After arriving from Kuching, I headed to Sandakan. After two days we went to Lahad Datu. We directly visited a cape which I named it Tanjung Bukis (open cape), its vicinity is widely open towards the sea that resembles the glaring sky and sparkling sea water into a beautiful horizon. This cape is known to the people here as Tanjung Alangga (Cape of Ant). People here are Tausug. They are very kind and generous.
|Yaz in action taking pictures of the vicinity of Tanjung Bukis, Lahad Datu. He is more than a professional Photographer. He loves views that embraces natural setting.|
Yaz and Bining had expressed his enthusiasm to see this cape. This is adjacent to the Kampung Silam in Lahad Datu. It could be reached around 5 minutes from Kampung Silam. It is along the Darvel Bay where many sea urchins could be seen at sea bottom from the sea surface. The sea water is of white-crystalline that could satisfy our longings to the sea – for swimming..
We were served of diyaral iklug and sardines in our lunch, bangbang mamun (cake) for dessert in long table outside Langgal or small mosque. Of course the common drink was soft drinks – the soda. We were invited to other house to drink more. This has been the culture of the Tausug inherited from their forefathers for being kind and generous – generally it is the entire culture of human for being kind and generous.
When I saw the Istah Kulapu (fish) after we disembark the boat, I thought “I should have been eating this delicious fish in a fried cook or tiyula’”. Yaz took a picture of it, so much I. We took the picture of the fish with someone holding it for a kind of display..
He was so enthusiastic showing us the fish – but never offered us to get one. It cost 30RM a kilogram. Could it be sounds expensive? Yes, it is a special fish. I was hoping that I could have eaten one!
|The vicinity of village at Tanjung Bukis. A typical wooden boat is the main mode of transportation of the villagers.|
When we started to move to the town, the tire of our small car got pierced. Bining, Utu’ Abdulhadi and Apa’ Satia did fixed it immediately.

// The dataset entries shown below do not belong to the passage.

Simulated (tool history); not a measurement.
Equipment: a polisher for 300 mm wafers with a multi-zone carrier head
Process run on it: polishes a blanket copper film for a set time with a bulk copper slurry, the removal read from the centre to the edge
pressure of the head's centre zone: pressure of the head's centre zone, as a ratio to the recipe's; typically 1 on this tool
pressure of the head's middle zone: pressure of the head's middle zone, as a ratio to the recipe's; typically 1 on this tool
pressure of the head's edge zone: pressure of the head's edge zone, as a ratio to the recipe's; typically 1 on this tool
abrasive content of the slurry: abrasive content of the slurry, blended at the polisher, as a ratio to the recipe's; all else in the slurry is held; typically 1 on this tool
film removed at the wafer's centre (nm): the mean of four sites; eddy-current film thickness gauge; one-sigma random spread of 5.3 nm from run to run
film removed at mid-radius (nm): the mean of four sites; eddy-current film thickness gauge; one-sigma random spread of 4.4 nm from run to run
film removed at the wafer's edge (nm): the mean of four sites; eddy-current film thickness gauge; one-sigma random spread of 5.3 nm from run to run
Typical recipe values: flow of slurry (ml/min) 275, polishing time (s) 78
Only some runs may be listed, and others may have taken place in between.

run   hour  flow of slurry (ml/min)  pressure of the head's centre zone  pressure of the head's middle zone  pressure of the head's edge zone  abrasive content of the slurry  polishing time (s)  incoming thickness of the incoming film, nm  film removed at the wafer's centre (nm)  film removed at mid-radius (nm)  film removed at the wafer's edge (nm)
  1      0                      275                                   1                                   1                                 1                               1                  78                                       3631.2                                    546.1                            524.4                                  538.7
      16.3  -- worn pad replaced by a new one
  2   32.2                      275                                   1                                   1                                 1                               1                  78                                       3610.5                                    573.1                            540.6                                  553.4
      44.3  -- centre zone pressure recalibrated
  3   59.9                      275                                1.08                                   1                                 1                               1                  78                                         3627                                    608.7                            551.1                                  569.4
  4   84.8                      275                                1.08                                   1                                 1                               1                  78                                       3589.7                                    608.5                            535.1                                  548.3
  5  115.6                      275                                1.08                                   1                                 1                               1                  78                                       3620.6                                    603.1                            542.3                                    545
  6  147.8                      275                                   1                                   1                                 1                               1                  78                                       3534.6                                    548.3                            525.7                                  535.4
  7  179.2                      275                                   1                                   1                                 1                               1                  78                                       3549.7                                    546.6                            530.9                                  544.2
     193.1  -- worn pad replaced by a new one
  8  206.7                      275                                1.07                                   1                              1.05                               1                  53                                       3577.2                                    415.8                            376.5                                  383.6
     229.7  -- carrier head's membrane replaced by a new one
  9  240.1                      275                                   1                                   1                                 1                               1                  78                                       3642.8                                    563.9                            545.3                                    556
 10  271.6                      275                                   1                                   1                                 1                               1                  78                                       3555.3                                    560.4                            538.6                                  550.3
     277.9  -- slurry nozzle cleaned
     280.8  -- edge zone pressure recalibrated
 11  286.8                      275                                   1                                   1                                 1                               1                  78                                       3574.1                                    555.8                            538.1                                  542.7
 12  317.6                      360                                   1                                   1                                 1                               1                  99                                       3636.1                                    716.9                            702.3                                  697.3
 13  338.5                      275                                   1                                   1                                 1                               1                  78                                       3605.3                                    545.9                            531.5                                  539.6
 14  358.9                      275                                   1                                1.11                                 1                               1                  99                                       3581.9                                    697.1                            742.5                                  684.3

I find Lahad Datu as a haven of kindness and generosity. There many fruit stands in the streets, much in the central market. The fruit stands are near the central mosque. Buahan (lanzones), Duyan, (durian), Duku, Nangka (jackfruit), Orange and Cempedak (a family of jackfruit) are colouring the vicinity of the town. A Tausug family gave us to taste the Duyan and Buahan – for free! Thank you for being so generous!
Vendors are majority Tausug or known here as Orang Suluk from different ethnicities, Bajau, Jama Mapun and others. Others are Indian, Bugis, Bisaya, Melayu, Chinese and Jawa. In our first visit with the Asreesulu or Asreemoro (the composer and singer of a Tausug song “Indah”), we found that Orang Jawa and Orang Bugis are famous here of their delicious Bakso.
“Waduh Mbak enak sekali bakso nya ya (Oh Mbak your Bakso is very delicious)!”, as we said to the kind lady who served us the Bakso. Sabaw-sabaw thing is Yaz’s favourite foodstuff. “Maghurut da kuman” to describe his love to sabaw-sabaw.
|Langgal or small mosque where we were served delicious food.|
|Boat from/to Tanjung Bukis, chartered for free. Bining is saluting the sun or sighting the horizon.|
|Fisherman showing his fish with enthusiasm. Love to eat this fish!|
So much for this description about Lahad Datu and the people around, it is also known home to Wali Allahu that we had known as Tuan Muda or Tuan Guru Hadji Ghulam Hassan Al-Bikangi. The mosque where he was doing his religious activities and teaching still exist until to this day, it is found in the hill side of the town – adjacent to the Police Station. The mosque called as Masjid Awal Tuan Guru Hadji Muda or Early Mosque of Tuan Gur Hadji Muda.
Muslims are open to do their prayers in this mosque. I don’t know for the tourists of different faiths. Give a try, maybe tourists of different religions are allowed to visit. I assumed there are religious tolerance and no religious discriminations here, although some restrictions may present.
Lahad Datu according to Yaz in his blog, www.alltausug.blogspot.com, it could have been derived from the Sama-Tausug word which mean the “Place of the Tausug Datu”. Lahat became Lahad that would mean “place”. The other meaning of Lahad is a space in the grave of a Muslim buried within that is covered by piling boards.
Lahad Datu is a two-hour drive from Sandakan City. It could be personal car and shuttle bus that cost only 25RM. Lahad Datu is profoundly related to the history of the Tausug and the Sultanate of Sulu. Please do visit for your own understanding!